Wednesday, 6 April 2016

What was the impetus behind making Steve Austin "better than before"?


Did this choice of words reflect on social norms about those with
physical disabilities at the time?




"Before" he didn't have disabilities or injuries. "Before" he was an astronaut - in perfect health.



"Better than he was before" is followed by "Better. Stronger. Faster" [Queue theme music]



All it had to do with was the fact that he's got superhuman power due to the bionics, and now they have a man worthy of a superhero TV show. The only thing it had to do with is why he stands out - where he got his abilities. It lays out the premise for the entire series. there wouldn't be much of a series if there weren't a bionic man to do all the cool stuff he gets to do.

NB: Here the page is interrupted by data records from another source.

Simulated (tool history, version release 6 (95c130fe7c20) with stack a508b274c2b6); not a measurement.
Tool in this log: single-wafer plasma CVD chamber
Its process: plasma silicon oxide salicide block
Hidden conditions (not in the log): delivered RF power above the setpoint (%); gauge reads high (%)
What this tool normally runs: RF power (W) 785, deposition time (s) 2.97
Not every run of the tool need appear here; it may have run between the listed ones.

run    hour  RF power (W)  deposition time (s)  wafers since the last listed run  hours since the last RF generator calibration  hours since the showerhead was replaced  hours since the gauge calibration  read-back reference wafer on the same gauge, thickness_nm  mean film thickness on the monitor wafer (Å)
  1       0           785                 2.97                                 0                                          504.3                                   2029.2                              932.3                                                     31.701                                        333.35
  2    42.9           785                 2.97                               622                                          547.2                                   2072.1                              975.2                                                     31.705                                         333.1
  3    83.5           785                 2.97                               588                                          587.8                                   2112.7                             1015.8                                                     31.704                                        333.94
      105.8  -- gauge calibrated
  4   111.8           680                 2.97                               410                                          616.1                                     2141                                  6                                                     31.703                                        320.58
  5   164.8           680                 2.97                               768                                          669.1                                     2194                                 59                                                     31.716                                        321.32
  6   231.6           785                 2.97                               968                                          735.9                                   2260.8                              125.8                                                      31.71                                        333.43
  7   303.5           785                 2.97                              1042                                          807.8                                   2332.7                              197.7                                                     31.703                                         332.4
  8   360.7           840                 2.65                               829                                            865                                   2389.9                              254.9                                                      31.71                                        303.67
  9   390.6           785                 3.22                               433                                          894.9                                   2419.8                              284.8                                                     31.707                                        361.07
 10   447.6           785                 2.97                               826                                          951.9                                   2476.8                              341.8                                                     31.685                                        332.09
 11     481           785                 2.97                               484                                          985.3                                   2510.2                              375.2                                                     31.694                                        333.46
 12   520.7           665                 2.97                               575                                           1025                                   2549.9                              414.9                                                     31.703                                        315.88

(Although how he used the bionic arm without tearing it off his body is still beyond me.)



This was the era if Dirty Harry, of Captain Kirk getting into fistfights, Bruce Lee, and Chuck Norris. The Lone Ranger was still cool, as were Superman and even Spider-Man, who got a cheesy series in that era.



We valued gritty tough heroes (as opposed to the tough anti-heroes we often see today, or the cartoonishly tough guys played by Stallone and Ahnold in the mid-late eighties).



Steve Austin was the type of man that we looked up to in that day. The ideals absolutely played a part. But not from a "disabilities are weak" standpoint. The bionics gave a good guy strength and made him interesting.